Monday 6 November 2017

Honey - BOBBY GOLDSBORO**

Honey/Run To Me/With Pen In Hand/Pardon Me Miss/Why Don’t You Believe Me/Pledge Of Love/Little Green Apples/Love Arrestor/By The Time I Get To Phoenix/Beautiful People/A Woman

Romantic singer songwriter Bobby Goldsboro enjoyed his only major album chart success with Honey. The cloying title track reached No. 1 in the US and No. 2 in the UK. (US:5)

"Goldsboro had been making albums for five years when he scored his biggest hit in 1968 with the title cut from Honey, dominated by pop songs about love, often (though not always) with a melancholy undertow. What holds the album together is Goldsboro's voice, which is in fine fettle throughout. While he often favoured material that offered plenty of opportunity for sentimental overkill, Goldsboro was a performer with an admirable sense of restraint, and the warm, rich tone of his instrument would have given him plenty of room to emote."

"OK, so maybe Honey is definitive schmaltz. I don't care. I'm just glad that there's a song like this in this world for us all to enjoy."

"Honey is non-cynical. It speaks to the human condition, our mortality, and the loss of a loved one. Its a beautiful song. And its very real."

"Goldsboro is probably one of the more underrated singers from the 60s. His music was at times sentimental, but his delivery was always heartfelt."

"If you like music that's so bad it's good, then you must, and I mean must, rush out and get this album right now. BG is the king, the high avatar, the alpha and the omega of schmaltzy music. Honey is so bad, on so many levels, it would take a book to list them all - it regularly tops lists of the worst songs of all time."

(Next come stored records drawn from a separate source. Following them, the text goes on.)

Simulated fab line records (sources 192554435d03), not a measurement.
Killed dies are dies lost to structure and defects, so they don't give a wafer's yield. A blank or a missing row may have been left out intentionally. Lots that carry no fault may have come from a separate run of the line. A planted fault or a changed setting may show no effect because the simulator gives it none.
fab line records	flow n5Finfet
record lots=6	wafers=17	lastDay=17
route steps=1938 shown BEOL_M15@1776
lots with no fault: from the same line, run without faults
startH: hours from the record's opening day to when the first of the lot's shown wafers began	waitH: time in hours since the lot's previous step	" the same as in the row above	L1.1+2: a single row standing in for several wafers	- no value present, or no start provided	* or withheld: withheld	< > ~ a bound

"One of my favourite songs and one of my most hated songs have the same title - Honey. I really loathe the sap of Bobby Goldsboro's 1968 death smash. Maybe it is that strange female voice that stalks up behind our widower. Maybe it is the creepiness of this hick-death lullaby that tried to be so cute at the height of Vietnam and race riots, not realizing its own inherent sordidness. Or maybe the song just sucks."